[HN Gopher] Io_uring and seccomp (2022)
       ___________________________________________________________________
        
       Io_uring and seccomp (2022)
        
       Author : pncnmnp
       Score  : 74 points
       Date   : 2024-10-09 14:42 UTC (3 days ago)
        
 (HTM) web link (blog.0x74696d.com)
 (TXT) w3m dump (blog.0x74696d.com)
        
       | leni536 wrote:
       | > But if you've got a separation of duties where a sysadmin sets
       | up seccomp filtering generically across applications
       | 
       | Is this even possible, regardless of io_uring?
        
         | amarshall wrote:
         | Well the article brings up containers as an example. If the
         | sysadmin controls "your" parent or root process (e.g. the login
         | shell), they can just perform seccomp filtering there and it
         | applies to everything within it (like any other sandbox).
        
           | 0x74696d wrote:
           | (author here) I'm one of the maintainers of HashiCorp's
           | Nomad, so that example was likely inspired by the separation
           | of duties that's part of our security model. In that
           | environment, there's a subset of task (ex. container)

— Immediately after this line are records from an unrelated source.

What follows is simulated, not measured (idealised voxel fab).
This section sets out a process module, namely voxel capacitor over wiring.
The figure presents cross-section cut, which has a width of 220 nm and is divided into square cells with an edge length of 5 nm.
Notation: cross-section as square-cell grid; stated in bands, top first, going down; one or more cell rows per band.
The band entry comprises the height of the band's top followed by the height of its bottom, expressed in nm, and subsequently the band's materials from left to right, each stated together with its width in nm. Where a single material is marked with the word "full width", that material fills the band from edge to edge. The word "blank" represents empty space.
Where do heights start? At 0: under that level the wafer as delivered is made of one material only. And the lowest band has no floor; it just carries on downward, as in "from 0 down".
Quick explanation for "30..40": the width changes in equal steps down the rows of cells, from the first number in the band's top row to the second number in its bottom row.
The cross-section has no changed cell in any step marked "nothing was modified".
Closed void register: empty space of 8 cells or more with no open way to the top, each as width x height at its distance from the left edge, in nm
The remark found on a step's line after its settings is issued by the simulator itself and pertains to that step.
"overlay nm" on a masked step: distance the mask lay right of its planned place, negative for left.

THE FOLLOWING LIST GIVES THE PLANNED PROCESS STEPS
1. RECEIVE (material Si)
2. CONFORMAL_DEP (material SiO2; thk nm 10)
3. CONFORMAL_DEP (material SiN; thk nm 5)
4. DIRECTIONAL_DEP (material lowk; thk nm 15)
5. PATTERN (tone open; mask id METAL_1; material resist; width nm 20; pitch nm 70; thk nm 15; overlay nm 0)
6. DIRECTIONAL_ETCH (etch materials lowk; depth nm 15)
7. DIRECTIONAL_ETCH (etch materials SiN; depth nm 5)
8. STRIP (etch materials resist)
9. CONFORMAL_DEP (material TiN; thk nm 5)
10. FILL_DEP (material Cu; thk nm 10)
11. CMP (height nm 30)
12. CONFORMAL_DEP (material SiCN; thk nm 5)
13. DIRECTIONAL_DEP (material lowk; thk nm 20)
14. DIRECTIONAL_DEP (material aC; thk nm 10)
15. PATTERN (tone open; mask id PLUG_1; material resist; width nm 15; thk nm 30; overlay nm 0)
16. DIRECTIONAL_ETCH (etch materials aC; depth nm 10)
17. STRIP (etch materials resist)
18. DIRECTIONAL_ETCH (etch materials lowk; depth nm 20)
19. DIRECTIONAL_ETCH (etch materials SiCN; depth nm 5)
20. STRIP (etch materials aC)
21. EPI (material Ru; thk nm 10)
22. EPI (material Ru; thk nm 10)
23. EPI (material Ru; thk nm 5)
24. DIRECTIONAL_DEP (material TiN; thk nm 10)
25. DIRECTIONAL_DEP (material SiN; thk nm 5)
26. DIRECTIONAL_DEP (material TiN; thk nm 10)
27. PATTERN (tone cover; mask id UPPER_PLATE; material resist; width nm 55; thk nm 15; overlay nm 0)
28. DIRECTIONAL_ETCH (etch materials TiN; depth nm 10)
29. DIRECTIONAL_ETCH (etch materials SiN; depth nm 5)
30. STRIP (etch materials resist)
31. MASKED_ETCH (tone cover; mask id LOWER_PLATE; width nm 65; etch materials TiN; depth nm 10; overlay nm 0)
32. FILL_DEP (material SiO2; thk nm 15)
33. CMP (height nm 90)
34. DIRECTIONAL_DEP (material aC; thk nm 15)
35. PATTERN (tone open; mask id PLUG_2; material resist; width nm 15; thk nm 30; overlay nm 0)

           | configuration that's controlled by the cluster admin and a
           | subset that's controlled by the job author deploying onto the
           | cluster.
        
         | klooney wrote:
         | Yes- systemd will let you do that, as well
         | docker/containerd/podman.
        
       | deathanatos wrote:
       | This seems like an instance of an anti-pattern I've seen, which
       | is inflating "permission" and "API call" to the same thing.
       | 
       | IIRC, AWS does this, where permission is by API call. As an
       | example, you can have permission to call ssm:GetParameter _n_
       | times, but if you try to combine those _n_ API calls into a batch
       | with GetParameters, that 's a different IAM perm, _even though
       | exactly the same thing is occurring._
        
         | thayne wrote:
         | I find that so frustrating. Another example is uploading an
         | image to ECR (elastic container registry). You need like four
         | different permissions to do it, which I think correspond to
         | individual http requests, but it is usually just a single
         | docker/podman/skopeo command, and I can't think of a situation
         | where you would want to grant permission to initiate an upload
         | but not complete it.
         | 
         | Multipart uploads in s3 have a similar problem.
        
       | cpuguy83 wrote:
       | Both Docker and containerd have started to block io_uring in the
       | default profile for about a year now due to too many security
       | issues with it.
        
         | hinkley wrote:
         | Has anyone speculated yet about how much slower a secure
         | io_uring has to be? Is it still a net win once you lock it down
         | fully?
        
           | JackSlateur wrote:
           | As far as I know, io_uring is quite secure: a user cannot
           | perform a syscall through it unless it has the privileges
           | required to perform this syscall directly
           | 
           | I would gladly get more details about the exact purpose of
           | seccomp in a container environment. Reading a bit of
           | internet, I find that docker "uses seccomp to block mount(2),
           | which could be used to escape the container", which makes no
           | sense to me because mount(2) requires CAP_SYS_ADMIN
        
             | cpuguy83 wrote:
             | io_uring cve's: https://cve.mitre.org/cgi-
             | bin/cvekey.cgi?keyword=io_uring
             | 
             | seccomp is used for defense in depth. If someone managed to
             | escalate privileges through some means the seccomp policy
             | will still prevent them from doing nasty things or
             | escalating further.
        
             | poincaredisk wrote:
             | That's not contradictory. Capabilities in docker are also
             | limited, but both are used as a part of defense in depth.
        
           | cpuguy83 wrote:
           | That would be impossible to know. The main thing with
           | io_uring is it makes it so you don't need to context switch
           | (ie make system calls) to perform a number of operations.
        
         | bri3d wrote:
         | And Google, in ChromeOS, Android, and purportedly, Google
         | production servers, for around a year and a half, as well. For
         | this reason it's also disabled in several of the kernelCTF
         | configurations and in the ones where it remains (GKE), it only
         | pays out at half-rate in bug bounty.
        
       | eqvinox wrote:
       | Using seccomp with a default-open filter is a terrible idea to
       | begin with; it wasn't really designed for any of this. Seccomp in
       | its most basic form didn't even have a filter list, it just
       | allowed read() and write(). (And close() or something, don't
       | quote me on the details, the point is it was a fixed list.)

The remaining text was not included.